U.S. Department of State Releases Annual Adoption Report

The U.S. Department of State yesterday released its 2010 Annual Report on Intercountry Adoptions.

In Fiscal Year 2010, the U.S. Government issued 11,059 immigrant visas to children adopted by U.S. citizen adopting parents. These children immigrated to the United States from over 100 different countries and found new homes in all 50 states.

The number of adoptions from China (3,401) and Ethiopia (2,513) far exceeded any other country.  The next largest included Russia (1,082), South Korea (863), Ukraine (445), and Columbia (235).

Significantly, these numbers do not include approximately 1,090 children adopted from Haiti via the special process established after Haiti’s earthquake.  This is because following Haiti’s earthquake, the adoption process from Haiti occurred by way of “humanitarian parole” rather than “immigrant visa.”

The 11,059 adoptions reflect a continued decrease in the number of inter-country adoptions to the United States.  FY 2009 had seen 12,753, down from the FY 2004 peak of 22,990.

This six year declining trend carries certain positive implications.  These include efforts to root out corruption and suspicious activities related to inter-country adoption in countries that had once been open to adoption, such as Guatemala.  In addition, constrictions on inter-country adoptions of healthy infants has caused many families to more seriously consider adoption of older and special needs children, both from the U.S. foster system and overseas.

Overall, however, this trend reflects a tragic irony:  while more and more families stand ready to receive an orphan into their home through adoption, many countries with high numbers of orphans have made inter-country adoption unnecessarily difficult or impossible.  As a result, countless children that could otherwise grow up in loving homes are living in institutions or on the streets.

The drivers of this reality are many and complex.  However, a bias against inter-country adoption by some U.S. government, U.N. and NGO foreign aid staff is believed to play a significant role in encouraging and/or incentivizing policies by foreign governments that constrict adoption.

Most foreign aid staff that work to limit inter-country adoption do so with good motives, desiring to guard against any risk of corruption or to grow focus on in-country orphan care efforts.  However, in doing so they often work against the wishes of their donors and U.S. taxpayers, whose funds they are using to do their work and who generally are highly supportive of inter-country adoption.   More importantly, these foreign aid staff are denying children the opportunity to grow up in a family.

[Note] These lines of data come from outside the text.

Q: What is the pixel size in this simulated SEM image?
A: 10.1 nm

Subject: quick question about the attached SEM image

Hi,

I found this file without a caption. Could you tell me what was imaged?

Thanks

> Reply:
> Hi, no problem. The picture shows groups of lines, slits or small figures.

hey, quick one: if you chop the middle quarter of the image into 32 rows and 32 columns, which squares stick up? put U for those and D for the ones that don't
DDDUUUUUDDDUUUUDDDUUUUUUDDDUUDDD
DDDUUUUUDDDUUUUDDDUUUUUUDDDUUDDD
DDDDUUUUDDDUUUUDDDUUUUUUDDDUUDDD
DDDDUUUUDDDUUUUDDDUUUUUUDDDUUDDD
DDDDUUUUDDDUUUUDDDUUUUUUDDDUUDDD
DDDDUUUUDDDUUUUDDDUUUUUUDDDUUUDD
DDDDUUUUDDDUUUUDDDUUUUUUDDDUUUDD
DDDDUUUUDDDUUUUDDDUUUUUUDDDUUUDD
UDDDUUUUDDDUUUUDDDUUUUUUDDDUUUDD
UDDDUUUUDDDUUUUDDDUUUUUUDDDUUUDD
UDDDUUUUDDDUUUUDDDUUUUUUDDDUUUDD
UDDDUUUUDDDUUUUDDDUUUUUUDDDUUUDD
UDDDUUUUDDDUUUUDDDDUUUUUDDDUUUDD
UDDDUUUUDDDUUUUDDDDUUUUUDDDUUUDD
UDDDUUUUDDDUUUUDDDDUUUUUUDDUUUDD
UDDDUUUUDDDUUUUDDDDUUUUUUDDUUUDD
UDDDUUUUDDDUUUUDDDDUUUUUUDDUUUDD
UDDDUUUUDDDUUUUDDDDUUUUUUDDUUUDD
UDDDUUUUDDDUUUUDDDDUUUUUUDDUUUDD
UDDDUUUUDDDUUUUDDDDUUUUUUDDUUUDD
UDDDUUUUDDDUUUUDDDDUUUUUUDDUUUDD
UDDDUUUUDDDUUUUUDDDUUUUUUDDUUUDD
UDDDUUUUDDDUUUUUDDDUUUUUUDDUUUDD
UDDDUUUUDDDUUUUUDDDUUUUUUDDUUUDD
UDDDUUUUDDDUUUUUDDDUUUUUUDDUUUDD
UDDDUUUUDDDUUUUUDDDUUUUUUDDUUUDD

When it suspects serious and systemic potential for abuse in a country’s adoption process, the U.S. Government has every reason to use the considerable influence it has to encourage a country to limit and then improve its inter-country adoption process.  The U.S. Government also can (and does) invest significant resources in supporting a vast range of in-country orphan care efforts.  At the same time, there is also a place for the U.S. government to help countries develop effective policies that will help their orphans find permanent homes whenever possible.  Inter-country adoption is only one piece of the solution, of course, but it easily could make a life-changing difference for thousands more orphans each year that otherwise will grow up in orphanages or on the streets.